And it’s not over yet!
This debacle’s humble beginnings stretch back to the summer of 2013, when a Pierce County study concluded that local government agencies could save significant cash by consolidating operations into one building. These were simpler times.
Much has transpired since then. And very little of it has gone well for the county. The biggest problem is the public process involved in the general services building debate has lacked both the public and any sort of process.
While public apathy surely played a part, by the time many Pierce County citizens caught wind of it, the building had been designed, and its site — at 3580 Pacific Ave. near the Lincoln District in Tacoma’s South End — had been selected. The scope of the project also grew with the inclusion of the Health Department, causing the price tag to double along the way.
The fact that it’s the right location for the new building, a potential game changer for one of Tacoma’s historically underserved neighborhoods, and a sensible project that stands to save taxpayers significant money has sadly ceased to matter. The fact that consolidating 19 county departments, currently operating out of 14 aging locations, is kind of a no-brainer becomes a footnote.
What matters is people feel like the project is a predetermined outcome they had no say in.
“Yes, we could have (had a better public process),” says County Executive Pat McCarthy, who has championed the project. While McCarthy defends the outreach efforts the county did undertake, she admits the public process could have been more robust and that a better effort might have relieved “some of the anxieties” in citizens.
“I would probably say, ‘Yep, if I had to do it over, I would have done more on the front end.”
That’s the painful lesson here. Hopefully we learn from it.
In the meantime, we’ve got a major mess on our hands.
There’s Gig Harbor resident Jerry Gibbs, who filed a citizen referendum in February to put the project to a public vote. Gibbs is probably gathering signatures to get the referendum on the ballot as you read this. A May 18 hearing in Pierce County Superior Court, instigated by private citizens Leslie Young and Anthony Miller, may foil his plans. There’s a good chance a judge will decide the County Council's vote to sign off on the project back in February isn’t subject to the referendum process.
Speaking of the County Council, earlier this week Chairman Dan Roach, who is staunchly against the project, called for an advisory vote of the public in the August primary. He shepherded through the nonbinding resolution by a 4-3 vote that is awaiting final approval next week.
“I want to make sure, no matter what happens, that the citizens will at least be able to chime in,” Roach says.
That’s a fantastic idea. The only problem is it’s at least two years too late.
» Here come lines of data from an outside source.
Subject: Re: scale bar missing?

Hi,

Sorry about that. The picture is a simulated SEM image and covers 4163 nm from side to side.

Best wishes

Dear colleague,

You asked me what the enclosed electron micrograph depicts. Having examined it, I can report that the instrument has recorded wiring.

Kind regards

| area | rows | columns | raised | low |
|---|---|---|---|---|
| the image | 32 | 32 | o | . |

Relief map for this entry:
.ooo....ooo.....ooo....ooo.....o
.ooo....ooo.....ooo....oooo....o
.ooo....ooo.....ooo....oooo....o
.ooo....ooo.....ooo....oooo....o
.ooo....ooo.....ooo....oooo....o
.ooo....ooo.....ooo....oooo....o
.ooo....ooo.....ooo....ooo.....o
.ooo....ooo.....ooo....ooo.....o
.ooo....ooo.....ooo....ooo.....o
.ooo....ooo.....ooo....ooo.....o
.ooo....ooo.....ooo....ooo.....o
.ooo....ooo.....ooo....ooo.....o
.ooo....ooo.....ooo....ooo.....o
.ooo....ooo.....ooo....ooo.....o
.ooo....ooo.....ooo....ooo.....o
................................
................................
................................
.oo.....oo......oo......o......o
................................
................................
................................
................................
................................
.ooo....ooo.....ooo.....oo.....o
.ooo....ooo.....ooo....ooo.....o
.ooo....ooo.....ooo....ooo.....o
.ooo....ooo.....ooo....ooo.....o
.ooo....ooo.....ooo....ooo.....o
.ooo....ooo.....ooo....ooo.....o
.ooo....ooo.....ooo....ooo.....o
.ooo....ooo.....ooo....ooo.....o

If the Gibbs referendum goes down in court, like many expect, McCarthy has pledged to move forward with the project, including the selling of bonds. Roach, who wants to slow things down, is applying political pressure to prevent that, but the county executive says she won’t relent. Delays are costly and jeopardize the project, McCarthy maintains.
“It is a law,” she says of the approved building. “I’m going to honor it.”
Translation: It’s likely citizens will be voting on a project that, by August, will already be well underway. At that point there will be almost no turning back.
That’s bad government.
“I’m having trouble picturing how we explain that to the public,” says first-year Pierce County Councilmember Derek Young, who voted in favor of the county building in February as one of his first acts in office.
Young is right to be concerned about having to explain to voters that their votes will be meaningless. If officials wanted to give the electorate a say, that’s something they should have been thinking about a long, long time ago.
Instead, by failing to communicate with constituents on this project for the last two years, the county has effectively poisoned a worthy endeavor.